2014-03-20 Thread Guy Harris

On Mar 20, 2014, at 3:20 PM, Hadriel Kaplan  wrote:

> What's the protocol (for lack of a better term) for how the Buildbot crash 
> bugs get handled?
> 
> Are there specific core developers who handle them, or is it whomever wants 
> to fix it please do so?

The latter.  The only difference between buildbot crash bugs and other bugs is 
that robots don't generally do as good a job at figuring out where the problem 
is, so rather than looking at the bug title to see which dissector is broken, 
you have to look at a stack trace (which means you have to reproduce the bug - 
it might be nice if, when a core is dumped in the buildbot tests, gdb could be 
used to produce a stack trace and put it into the bug), so there's an extra 
step involved in going after the bug.

> It's in packet-ieee80211.c, which is impressively big. (>25k lines!)

So is IEEE Std 802.11-2012. (>2k pages!) :-)
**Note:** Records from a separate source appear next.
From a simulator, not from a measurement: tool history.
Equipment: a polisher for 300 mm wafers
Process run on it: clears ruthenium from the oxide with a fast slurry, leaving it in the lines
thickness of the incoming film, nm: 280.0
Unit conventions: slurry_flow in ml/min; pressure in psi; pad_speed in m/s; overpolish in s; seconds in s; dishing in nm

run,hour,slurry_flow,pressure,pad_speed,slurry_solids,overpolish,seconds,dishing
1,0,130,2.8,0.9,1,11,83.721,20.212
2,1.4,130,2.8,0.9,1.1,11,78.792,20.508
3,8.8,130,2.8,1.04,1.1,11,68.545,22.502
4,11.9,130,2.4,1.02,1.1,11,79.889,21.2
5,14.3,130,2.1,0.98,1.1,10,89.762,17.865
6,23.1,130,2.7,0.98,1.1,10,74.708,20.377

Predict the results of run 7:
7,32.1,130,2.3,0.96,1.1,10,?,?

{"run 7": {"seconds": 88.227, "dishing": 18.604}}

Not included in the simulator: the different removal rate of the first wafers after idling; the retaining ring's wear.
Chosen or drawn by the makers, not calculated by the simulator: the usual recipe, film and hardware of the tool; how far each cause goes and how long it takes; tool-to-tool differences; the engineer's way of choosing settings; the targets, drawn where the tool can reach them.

To be fair, IEEE Std 802.3-2012 is 634+780+358+732+844+400 = 3748 pages, so 
it's about 1000 more pages (">2k" is 2793), but:

$ wc -l epan/dissectors/packet-eth.c epan/dissectors/packet-ieee8023.c 
epan/dissectors/packet-ethertype.c
 970 epan/dissectors/packet-eth.c
 137 epan/dissectors/packet-ieee8023.c
 410 epan/dissectors/packet-ethertype.c
1517 total

However, I think a lot of those 3748 pages describe various PHYs (more than I 
think 802.11 has), and the different PHYs have *no* effect on the dissectors, 
whereas the different PHYs for 802.11 add in some extra management frame crap 
and the like.

But I digress. :-)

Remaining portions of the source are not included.